*This is one of the first full reviews I wrote, and it’s on one of my favorite books. Later this year, I will be posting a full article on my current thoughts on Karen McManus and her books.
Summary: Pay close attention and you might solve this.
On Monday afternoon, five students at Bayview High walk into detention.
Bronwyn, the brain, is Yale-bound and never breaks a rule.
Addy, the beauty, is the picture-perfect homecoming princess.
Nate, the criminal, is already on probation for dealing.
Cooper, the athlete, is the all-star baseball pitcher.
And Simon, the outcast, is the creator of Bayview High’s notorious gossip app.

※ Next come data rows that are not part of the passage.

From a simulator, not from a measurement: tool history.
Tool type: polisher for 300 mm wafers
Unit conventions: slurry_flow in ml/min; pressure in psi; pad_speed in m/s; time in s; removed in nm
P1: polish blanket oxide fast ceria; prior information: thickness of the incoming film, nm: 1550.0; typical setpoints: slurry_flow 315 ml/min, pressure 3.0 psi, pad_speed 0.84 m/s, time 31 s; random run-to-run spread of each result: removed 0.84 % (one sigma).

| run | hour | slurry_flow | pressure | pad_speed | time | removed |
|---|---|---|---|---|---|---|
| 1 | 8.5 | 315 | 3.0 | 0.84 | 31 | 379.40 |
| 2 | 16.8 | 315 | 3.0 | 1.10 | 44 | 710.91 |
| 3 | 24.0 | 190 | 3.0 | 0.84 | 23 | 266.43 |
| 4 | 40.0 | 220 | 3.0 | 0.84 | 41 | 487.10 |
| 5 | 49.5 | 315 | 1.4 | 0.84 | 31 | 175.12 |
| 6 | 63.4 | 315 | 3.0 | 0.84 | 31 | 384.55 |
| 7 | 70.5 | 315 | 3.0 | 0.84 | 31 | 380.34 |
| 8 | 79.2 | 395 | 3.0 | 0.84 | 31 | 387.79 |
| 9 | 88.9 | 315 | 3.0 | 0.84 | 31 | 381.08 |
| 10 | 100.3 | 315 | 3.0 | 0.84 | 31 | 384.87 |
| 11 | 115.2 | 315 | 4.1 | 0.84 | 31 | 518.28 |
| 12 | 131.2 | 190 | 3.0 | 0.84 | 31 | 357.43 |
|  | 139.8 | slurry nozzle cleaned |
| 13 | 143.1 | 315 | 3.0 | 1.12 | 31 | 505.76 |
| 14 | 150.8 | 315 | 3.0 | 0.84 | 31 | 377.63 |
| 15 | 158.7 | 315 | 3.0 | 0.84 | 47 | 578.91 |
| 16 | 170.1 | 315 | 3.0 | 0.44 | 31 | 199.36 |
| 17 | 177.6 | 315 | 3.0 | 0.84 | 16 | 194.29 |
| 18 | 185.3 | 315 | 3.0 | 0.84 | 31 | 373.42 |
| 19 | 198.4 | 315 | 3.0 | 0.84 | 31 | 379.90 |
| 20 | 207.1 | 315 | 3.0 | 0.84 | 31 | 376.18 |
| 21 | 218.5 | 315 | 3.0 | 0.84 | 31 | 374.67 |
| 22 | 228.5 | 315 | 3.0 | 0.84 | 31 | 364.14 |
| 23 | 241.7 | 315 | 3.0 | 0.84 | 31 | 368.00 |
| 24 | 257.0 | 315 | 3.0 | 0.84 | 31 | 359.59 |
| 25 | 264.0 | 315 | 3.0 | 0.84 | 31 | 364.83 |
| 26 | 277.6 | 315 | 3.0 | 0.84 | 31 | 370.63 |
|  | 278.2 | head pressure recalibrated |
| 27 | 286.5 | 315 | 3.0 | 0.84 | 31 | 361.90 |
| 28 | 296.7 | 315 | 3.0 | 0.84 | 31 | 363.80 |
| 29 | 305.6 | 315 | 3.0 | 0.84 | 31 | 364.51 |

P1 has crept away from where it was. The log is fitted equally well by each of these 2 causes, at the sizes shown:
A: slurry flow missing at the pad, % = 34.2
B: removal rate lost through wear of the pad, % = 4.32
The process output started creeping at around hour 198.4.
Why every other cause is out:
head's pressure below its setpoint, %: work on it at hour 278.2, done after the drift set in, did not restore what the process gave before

Only, Simon never makes it out of that classroom. Before the end of detention Simon’s dead. And according to investigators, his death wasn’t an accident. On Monday, he died. But on Tuesday, he’d planned to post juicy reveals about all four of his high-profile classmates, which makes all four of them suspects in his murder. Or are they the perfect patsies for a killer who’s still on the loose?
Everyone has secrets, right? What really matters is how far you would go to protect them.
Imagine The Breakfast Club meets Pretty Little Liars, and this is the premise of the book One of Us is Lying by Karen McManus.
When I first read the description of this book, I was immediately intrigued. I love Young Adult (YA) literature and I love mysteries. So, when the two are combined, I can’t help but to read it.
This book was a rollercoaster of emotions. With every chapter, I learned something new about the main characters, and a new twist was taken with the plot.
The plot of the book is that five students enter detention, and only four come out alive. The death wasn’t an accident, and the characters and the readers have to determine who did the killing.
The four main characters the audience follows along throughout the story are Bronwyn, Addy, Nate, and Cooper. The fifth character, who dies, is Simon.
On the surface, these characters all follow the same stereotypical tropes that many characters in teen movies do, but as the story evolves, so does our understanding of them.
When the story first began, I will admit I did not like some of the characters. They were so much like their stereotypes that they did not seem realistic. However, by the end of the story, I found a personality trait in each of them that made them more likeable and more human.
Most of the chapters are told from at least two different characters perspective. While this does add more depth to the story, it does become confusing.
I really enjoyed this book, and I recommend that anyone who loves mysteries should read this. While I did not like the many POV changes and some of the expected twists, the characters kept me involved and the ending left me amazed.
Overall, I give this a 4 out of 5 stars. (This rating has changed.)